This morning I read on Celia’s figjamandlimecordial blog that it is International Scone Week. Who knew? As it happened I was preparing my shopping list. I added a couple of things to it so that I could have a go at ‘playing’ the scone making game this week!
The recipe I’m making available to you is one I’ve cobbled together from a couple of others… mmm, well, kinda, sorta… with a dash of creative modification of my own. I hate to brag, but I could have eaten the entire batch. Good thing it was small!
I’d been craving some kind of bread type food and this satisfied me perfectly, without having to eat gluten or sugar. I’d invite you over to taste them, but they may be gone by the time you get here! Have a great week!
Gluten Free Currant Scones
½ C almond meal
¼ C gluten free flour (Orgran)
¼ C coconut flour
1.5 T xylitol or sugar
1.5 tsp baking powder
½ tsp xanthan gum
¼ tsp sea salt
2 T cold, unsalted butter
1/3 C currants
2 tsp grated orange zest
1 egg yolk
½ C heavy cream
Preheat oven to 210 C (425 F). Place parchment paper onto a baking sheet.
Combine dry ingredients into a bowl and mix with a fork to blend well.
Chop butter into small pieces and add to dry ingredients. Rub into dry ingredients with tips of fingers until it resembles course bread crumbs.

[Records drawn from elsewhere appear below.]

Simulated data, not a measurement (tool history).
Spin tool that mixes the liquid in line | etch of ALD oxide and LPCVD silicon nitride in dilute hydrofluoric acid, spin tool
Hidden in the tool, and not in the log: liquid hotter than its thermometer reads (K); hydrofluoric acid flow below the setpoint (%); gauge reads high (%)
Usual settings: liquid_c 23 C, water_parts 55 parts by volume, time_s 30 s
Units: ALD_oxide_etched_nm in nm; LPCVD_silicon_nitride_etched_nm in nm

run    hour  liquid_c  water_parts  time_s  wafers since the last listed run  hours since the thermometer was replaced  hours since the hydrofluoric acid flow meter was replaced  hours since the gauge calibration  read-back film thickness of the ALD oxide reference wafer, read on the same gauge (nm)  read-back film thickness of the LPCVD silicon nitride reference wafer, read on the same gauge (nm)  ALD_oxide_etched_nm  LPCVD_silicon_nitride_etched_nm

Separate the yolk, add to a cup along with the cream and mix well with a fork to blend. Add all but a small amount of the cream mixture to the dry ingredients, saving a scant tablespoon of mixture to brush over the tops of the scones.
Mix the dough until it comes together as a ball, then turn onto bench top that has been dusted with GF flour. Knead just a few times until it is quite consolidated, then pat into about a 15-20mm (3/4 inch) thick, round shape. Place onto the baking sheet and make cuts right through so that there are 8 small, wedge shaped scones. Brush with the remaining egg and cream mixture.
Bake for 12-13 minutes. The scones will be fairly crumbly, but delicious, if eaten while warm. Or they will become slightly firmer as they cool. Also the sweetness develops a bit further as they cool. The inside is a very tender, soft texture with a nice outer crust.